Modern-day bison evolved from animals that crossed the Bering Strait on a land bridge 300,000 to 600,000 years ago. The modern species emerged about 5,000 years ago. Around the year 1500, it is estimated that at least thirty million bison were in North America. Although bison are commonly mistakenly known as buffalo, actual buffalo are not found in America but rather are indigenous to South Asia (water buffalo) and Africa (Cape buffalo). Bison are found in North America and parts of Europe.

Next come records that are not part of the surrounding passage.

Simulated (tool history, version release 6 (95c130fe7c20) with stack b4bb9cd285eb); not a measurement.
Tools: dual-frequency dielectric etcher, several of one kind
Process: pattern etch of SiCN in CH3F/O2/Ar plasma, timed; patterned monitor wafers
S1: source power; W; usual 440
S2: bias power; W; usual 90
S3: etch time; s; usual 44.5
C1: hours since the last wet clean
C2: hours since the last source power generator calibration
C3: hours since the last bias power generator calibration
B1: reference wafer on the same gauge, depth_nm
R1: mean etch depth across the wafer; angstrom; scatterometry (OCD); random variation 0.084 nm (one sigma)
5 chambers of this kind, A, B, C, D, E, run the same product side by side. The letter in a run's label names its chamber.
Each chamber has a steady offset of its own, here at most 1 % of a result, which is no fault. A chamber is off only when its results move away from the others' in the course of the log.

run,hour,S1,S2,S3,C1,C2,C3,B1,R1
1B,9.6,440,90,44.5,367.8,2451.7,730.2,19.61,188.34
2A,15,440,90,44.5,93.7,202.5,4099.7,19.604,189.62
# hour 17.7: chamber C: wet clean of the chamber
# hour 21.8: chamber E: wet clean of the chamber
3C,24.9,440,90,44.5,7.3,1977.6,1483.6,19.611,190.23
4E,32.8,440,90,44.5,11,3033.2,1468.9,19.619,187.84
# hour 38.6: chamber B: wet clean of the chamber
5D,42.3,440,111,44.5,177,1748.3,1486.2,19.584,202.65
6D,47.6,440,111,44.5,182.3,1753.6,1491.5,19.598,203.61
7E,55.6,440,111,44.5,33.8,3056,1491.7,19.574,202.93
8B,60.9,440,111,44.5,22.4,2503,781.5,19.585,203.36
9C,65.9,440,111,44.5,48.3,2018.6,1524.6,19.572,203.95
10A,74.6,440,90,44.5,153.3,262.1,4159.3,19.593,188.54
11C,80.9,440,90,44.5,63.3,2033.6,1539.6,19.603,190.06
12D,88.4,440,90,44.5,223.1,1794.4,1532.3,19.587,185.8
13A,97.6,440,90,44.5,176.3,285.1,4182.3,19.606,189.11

Native Americans residing in the future state of Arkansas utilized the animal for many purposes. Killing bison could give a tribe such as the Quapaw not only meat but various other resources. Women performed virtually all of the tasks of processing the animal. These included boiling suet to render tallow and oil, using sinew to make bowstrings, sewing shoes made from bison hide, weaving hair to make loincloths, making spoons or powder horns from the horns of the animal, and preserving meat by smoking or salting. Hides, which were often traded, were sometimes used as a canvas on which men of the tribe created artwork.
The Quapaw typically tried to hunt female bison known as cows rather than the male animals known as bulls, as the cows typically had better meat and skins. The Quapaw would try to kill the oldest bull and cow when approaching a herd, as the bison typically followed the lead of the oldest animals and stampeded when danger approached. After killing a bison and removing the tongue, the Quapaw placed tobacco leaves in the mouth of the animal as part of a ritual to thank it for its sacrifice.
Numerous early white visitors to what became Arkansas recorded their encounters with bison. Father Jacques Marquette recorded in 1673 that he heard the bellowing of “wild cattle” while his expedition was descending the Mississippi River. Other reports detailed the vast numbers of animals near the river, with Jean-François Buisson de Saint-Cosme writing that his group of travelers saw bison almost every day and that explorers could rely on a steady supply of meat as long as they had access to firearms.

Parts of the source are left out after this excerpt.